George Washington Papers

From George Washington to Dumas, 24 June 1797

To Dumas

Mount Vernon 24th June 1797

Sir,

Through the medium of General Pinckney, I was honoured with your letter of the 24th of January, accompanying your Pamphlet on the Military and Political situation of France.1 For both, I pray you to accept my best acknowledgments & thanks. That you should have given me a place in your remembrance, is equally flattering & grateful to my feelings; as I could but esteem you while I had an opportunity of being acquainted with your merits, in our Revolutionary War.

For want of a competent knowledge of the French language I cannot, in reading your treatise on the above subjects, do complete justice to the sentiments it contains; but I know enough to be persuaded of its merits, and to wish that they may contribute to the restoration of that Peace & harmony—whatever the motives may be for carrying on the war, which is so congenial to the feelings of humanity.

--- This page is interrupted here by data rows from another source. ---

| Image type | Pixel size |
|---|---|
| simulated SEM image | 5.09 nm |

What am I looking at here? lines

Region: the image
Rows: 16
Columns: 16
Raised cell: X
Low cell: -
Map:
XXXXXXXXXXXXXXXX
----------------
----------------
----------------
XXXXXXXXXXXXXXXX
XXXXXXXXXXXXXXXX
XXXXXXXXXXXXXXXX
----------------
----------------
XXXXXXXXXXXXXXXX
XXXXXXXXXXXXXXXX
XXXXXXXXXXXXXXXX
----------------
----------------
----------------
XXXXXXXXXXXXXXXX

That it may (if not sooner accomplished) be the means of restoring our mutual friend Fayette, and his family to their liberty, health & the confidence of their country, is my ardent wish; as it also is that all his friends would exert themselves to effect it: the first if no more. His son (with a Mr Frestal, who appears to have been his Mentor) are, and have been residents in my family since their arrival in this country, except in the first moments of it, and a modest, sensible, & well disposed youth he is.2

I am very glad to hear that my old friend & acquaintance Genl Rochambeau is alive, & in the enjoyment of tolerable good health. It is some years since I had the honor to receive a letter from him; but if it should fall in your way, at any time, to recall me to his remembrance by the presentation of my best regards for him, and which I pray you to accept also yourself, it would oblige me.3

This letter will be presented to you by Genl Marshall, one of our compatriots in the American war, & now a joint Envoy with General Pinckney & Mr Dana 4 (all of whom I beg leave to introduce to your acquaintance as men of honour & worth) appointed for the purpose of adjusting the differences which exist—unfortunately—between our two Nations; & which no man more sincerely regrets than I do; or who more devoutly wishes to have them accomodated upon principles of equity & justice. I have the honour to be Sir Your most Obedt Servant

Go: Washington

ALS, Rigsarkivet, Copenhagen; LB, DLC:GW.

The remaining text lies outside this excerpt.